Sunday, February 5, 2012

Tell Congress: No Backroom Deals to Regulate the Internet




Last week, representatives from nine countries including the United States secretly met in a luxury hotel in Beverly Hills to negotiate the Trans-Pacific Partnership Agreement, a trade agreement with the potential to contain intellectual property provisions that go beyond ACTA.

EFF - These secret meetings could create over-reaching new rules and standards that will choke off the online speech of individuals, websites, and platforms accused of copyright infringement.

But because the meetings are held behind closed doors and the text has not been released to the public, the citizens who will be affected do not know the details and don’t have a voice.
More

What they met to discuss:

Trans-Pacific Partnership Agreement

What is the Trans-Pacific Partnership Agreement (TPP)?

The Trans-Pacific Partnership (TPP) is a secretive, multi-nation trade agreement that threatens to extend restrictive intellectual property laws across the globe.

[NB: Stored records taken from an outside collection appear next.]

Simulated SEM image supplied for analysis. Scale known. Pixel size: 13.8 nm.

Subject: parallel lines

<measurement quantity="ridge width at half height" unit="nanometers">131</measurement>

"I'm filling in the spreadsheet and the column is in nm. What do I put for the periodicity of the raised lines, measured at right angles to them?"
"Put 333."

The nine nations currently negotiating the TPP are the U.S., Australia, Peru, Malaysia, Vietnam, New Zealand, Chile, Singapore, and Brunei Darussalam. Expected to be finalized in November 2011, the TPP will contain a chapter on Intellectual Property (copyright, trademarks, patents and perhaps geographical indications) that will have a broad impact on citizens’ rights,  the future of the Internet’s global infrastructure, and innovation across the world. A leaked version of the February 2011 draft U.S. TPP Intellectual Property Rights Chapter indicates that U.S. negotiators are pushing for the adoption of copyright measures far more restrictive than currently required by international treaties, including the controversial Anti-Counterfeiting Trade Agreement.

The TPP will rewrite the global rules on IP enforcement. All signatory countries will be required to conform their domestic laws and policies to the provisions of the Agreement. In the U.S. this is likely to further entrench controversial aspects of U.S. copyright law (such as the Digital Millennium Copyright Act’s broad ban on circumventing digital locks and frequently disproprotionate statutory damages for copyright infringement) and restrict the ability of Congress to engage in domestic law reform to meet the evolving IP needs of American citizens and the innovative technology sector. The recently leaked U.S. IP chapter also includes provisions that appear to go beyond current U.S. law. This raises significant concerns for citizens’ due process, privacy and freedom of expression rights.

The leaked U.S. IP chapter includes many detailed requirements that are more restrictive than current international standards, and would require significant changes to other countries’ copyright laws. These include obligations for countries to:

  • Treat temporary reproductions of copyrighted works without copyright holders’ authorization as copyright infringement. This was discussed but rejected at the intergovernmental diplomatic conference that created two key 1996 international copyright treaties, the WIPO Copyright Treaty and WIPO Performances and Phonograms Treaty.

  • Ban parallel importation of genuine goods acquired from other countries without the authorization of copyright owners.

  • Create copyright terms well beyond the internationally agreed period in the 1994 Agreement on Trade-Related Aspects of IP. Life + 70 years for works created by individuals, and following the U.S.- Oman Free Trade Agreement, either 95 years after publication or 120 years after creation for corporate owned works (such as Mickey Mouse).